# Understanding connection between minimum spanning tree, shortest path, breadth first and depth first traversal

In CLRS, in the later part of breadth first search topic, for unweighted graphs, it says:

At the beginning of this section, we claimed that breadth-first search finds the distance to each reachable vertex in a graph $$G=(V,E)$$ from a given source vertex $$s \in V$$ . Define the shortest-path distance $$\delta(s,v)$$ from $$s$$ to $$v$$ as the minimum number of edges in any path from vertex $$s$$ to vertex $$v$$; if there is no path from $$s$$ to $$v$$, then $$\delta(s,v)=\infty$$. We call a path of length $$\delta(s,v)$$ from $$s$$ to $$v$$ a shortest path from $$s$$ to $$v$$.

So for many months, I was content with the fact that for unweighted path, BFS gives shortest path. But today I came across problem asking whether breadth first search gives minimum spanning tree for unweighted graph. I was like, BFS gives shortest path not the minimum spanning tree. And to my surprise I was wrong. Somehow, stupidly, I assumed what CLRS stated was the only connection among minimum spanning tree, shortest path, depth first search and breadth first search, because I was subconsciously thinking that its not given in CLRS (in any of four sections), then it should not be the case. I did not give any extra thought for evaluating any possible connection. But now I want to know what all are the connection.
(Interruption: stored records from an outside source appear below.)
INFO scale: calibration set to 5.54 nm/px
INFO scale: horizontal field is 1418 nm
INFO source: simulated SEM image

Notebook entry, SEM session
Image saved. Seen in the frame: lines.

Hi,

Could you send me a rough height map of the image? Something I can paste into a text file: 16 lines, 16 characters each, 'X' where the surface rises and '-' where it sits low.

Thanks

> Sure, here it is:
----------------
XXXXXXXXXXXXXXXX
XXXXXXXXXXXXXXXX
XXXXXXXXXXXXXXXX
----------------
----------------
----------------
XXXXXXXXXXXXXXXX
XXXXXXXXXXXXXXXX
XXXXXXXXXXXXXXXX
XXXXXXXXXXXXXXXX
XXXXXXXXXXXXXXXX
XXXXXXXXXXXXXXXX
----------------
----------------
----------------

I have done quick google and found many links, some of which are:1, 2, 3.

My conclusion is:

For unweighted graph,

1. Breadth first search gives both minimum spanning tree and shortest path tree.
2. Depth first search gives only minimum spanning tree but not the shortest path tree.

Now I have further small doubts:

1. I know for weighted graph MST and SPT are not same. But are they same for unweighted graph? Somehow I feel no, as otherwise point 2 will be wrong, and DFS would have given both MST and SPT for unweighted graph. However I am not able to come up with the unweighted graph for which MST and SPT are different.

2. MSTs given by BFS and DFS on given unweighted graph may be different, its just that the number of edges contained in them will be the same.

Which of above points are correct and which are wrong?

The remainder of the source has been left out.